The work was focused on three major aspects: (a) Development of a robust protocol for generating an oil-water interface decorated with nanoparticles, and basic characterization of particle motion; (b) Construction of a high-speed total internal reflection scattering microscope; and (c) High-speed tracking and motion analysis of nanoparticles at fluid interfaces.
These tasks defined five milestones of the project, which were successfully achieved:
Milestone 1: The protocol for oil-water interfaces with nanoparticles was generated. Special emphasis was given to: preventing NP aggregation, the stability of the interface for a few hours (to allow sufficient time to probe it), cleanliness of the interface, and choice of oil which is refractive index-matched to glass as well as having the appropriate viscosity.
Milestone 2: Characterization of NP motion at low speed. This included the acquisition of movies, particle positioning and tracking, as well as basic motion analysis such as MSD and diffusion coefficient extraction.
Milestone 3: The TIR-scattering microscope was constructed. Originally we thought interferometric scattering microscopy (iSCAT) will be used to track the nanoparticles, however, TIR-scattering turned out to be more suitable for our experiments because of its intrinsic ability to image large fields of view.

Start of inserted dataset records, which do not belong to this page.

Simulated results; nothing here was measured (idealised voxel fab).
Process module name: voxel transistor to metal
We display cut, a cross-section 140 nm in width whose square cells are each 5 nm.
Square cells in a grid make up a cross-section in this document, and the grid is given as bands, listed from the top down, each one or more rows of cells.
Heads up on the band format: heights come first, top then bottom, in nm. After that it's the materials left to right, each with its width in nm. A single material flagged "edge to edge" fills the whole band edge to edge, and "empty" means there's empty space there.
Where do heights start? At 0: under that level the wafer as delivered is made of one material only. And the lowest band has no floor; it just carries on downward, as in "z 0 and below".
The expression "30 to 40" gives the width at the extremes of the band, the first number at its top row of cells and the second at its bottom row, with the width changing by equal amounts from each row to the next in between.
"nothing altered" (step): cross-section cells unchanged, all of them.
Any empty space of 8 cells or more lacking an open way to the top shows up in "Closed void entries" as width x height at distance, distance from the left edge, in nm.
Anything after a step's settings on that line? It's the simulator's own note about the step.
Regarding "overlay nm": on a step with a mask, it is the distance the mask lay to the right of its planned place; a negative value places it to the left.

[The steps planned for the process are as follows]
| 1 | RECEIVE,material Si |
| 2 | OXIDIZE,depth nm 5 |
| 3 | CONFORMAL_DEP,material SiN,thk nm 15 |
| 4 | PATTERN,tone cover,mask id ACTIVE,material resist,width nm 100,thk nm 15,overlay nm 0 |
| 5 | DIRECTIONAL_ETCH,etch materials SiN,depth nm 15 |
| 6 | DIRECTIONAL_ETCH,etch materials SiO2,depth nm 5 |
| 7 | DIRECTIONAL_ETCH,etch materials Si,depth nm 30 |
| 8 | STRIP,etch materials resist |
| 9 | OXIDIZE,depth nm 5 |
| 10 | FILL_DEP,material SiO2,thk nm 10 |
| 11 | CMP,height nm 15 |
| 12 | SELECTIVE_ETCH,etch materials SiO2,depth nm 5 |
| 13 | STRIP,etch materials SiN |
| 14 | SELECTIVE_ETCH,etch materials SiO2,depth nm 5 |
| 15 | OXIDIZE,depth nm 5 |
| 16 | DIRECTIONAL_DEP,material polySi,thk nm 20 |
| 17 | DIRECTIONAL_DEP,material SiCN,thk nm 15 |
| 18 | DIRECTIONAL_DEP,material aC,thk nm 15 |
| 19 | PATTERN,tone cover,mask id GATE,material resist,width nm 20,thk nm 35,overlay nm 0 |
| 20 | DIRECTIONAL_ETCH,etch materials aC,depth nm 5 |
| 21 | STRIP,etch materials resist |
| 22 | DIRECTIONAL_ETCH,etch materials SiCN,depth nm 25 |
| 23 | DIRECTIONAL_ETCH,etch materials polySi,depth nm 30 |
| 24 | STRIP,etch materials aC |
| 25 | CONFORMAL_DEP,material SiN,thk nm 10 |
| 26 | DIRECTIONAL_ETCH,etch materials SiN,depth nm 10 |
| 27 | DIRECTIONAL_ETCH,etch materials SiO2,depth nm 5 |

Two approaches were taken, both of which were based on objective type-TIR; (i) two micromirrors (MM) that guide the illumination light into the objective and collect the reflected light from the interface, where the scattering light from the NPs is collected via a 45 mirror underneath the two MM, and (ii) central 45 rod mirror (RM) with diameter of 80% of the back focal plane of the objective, where the illumination and reflected light paths pass the sides of the RM. The two approaches were constructed and tested for sensitivity as well as precision and both showed excellent performance, with nm precision at exposure times shorter than 10 microseconds and large field-of-view of ~50x50 micrometres squared. We combined the two set-ups with a high-performance fast CMOS camera that we hired for the purpose of the experiments.
Milestone 4: Performing a series of experiments of nanoparticle diffusion at oil-water interfaces, varying the size and material of nanoparticles (20 and 30 nm in diameter, and gold and silver). In addition, we acquired movies with simultaneous fast (10-100 kHz) and slow (25-75 Hz) imaging speed so we could compare the dynamics at the two-time scales. In addition, we acquired movies capturing the landing (absorption) events of a nanoparticle to the oil-water interface.
Milestone 5: Advanced motion analysis of all experiments. This included characterization of displacement correlation as a function of length-scale at all the different conditions (fast vs low time-scales, different particles sizes and materials). In addition, an analysis of the single particle motion was performed to extract the effects of meta-stable states of NPs bound to the interface, as well as the dynamics when a particle is absorbed.
Our experiments revealed that fluid interfaces have a unique inertial response to perturbation at short-timescales, which is different than the inertial response of bulk fluids. This is surprising as the interface itself is a thin boundary layer between two bulk fluids. We showed that the response, which decays logarithmically and is anti-correlated at large distances, is a result of propagation of thermally-excited capillary waves at the interface. This unique behaviour disappears as the capillary waves decay, and therefore could not be captured at slow imaging.
Our experiments also revealed signatures of different stability states of NPs at fluid-interfaces. The dynamics at the single particle level showed that although the motion can be characterized as normal diffusion (or Brownian), it is not Gaussian, i.e. its Van Hove distribution exhibits features of different processes, related for example, to different meta-stable states of the NP at the interface. This is not the case at long time-scales, where the motion is characterized by a Gaussian distribution, since the lifetime these states are short, and usually averaged out at video-rate imaging. Interestingly, the absorption dynamics itself, i.e. when a NP lands at the interface and reaches its equilibrium state, is extremely fast (not resolvable by our imaging tools), in contrast to micro-particles, which slowly absorb to their equilibrium position.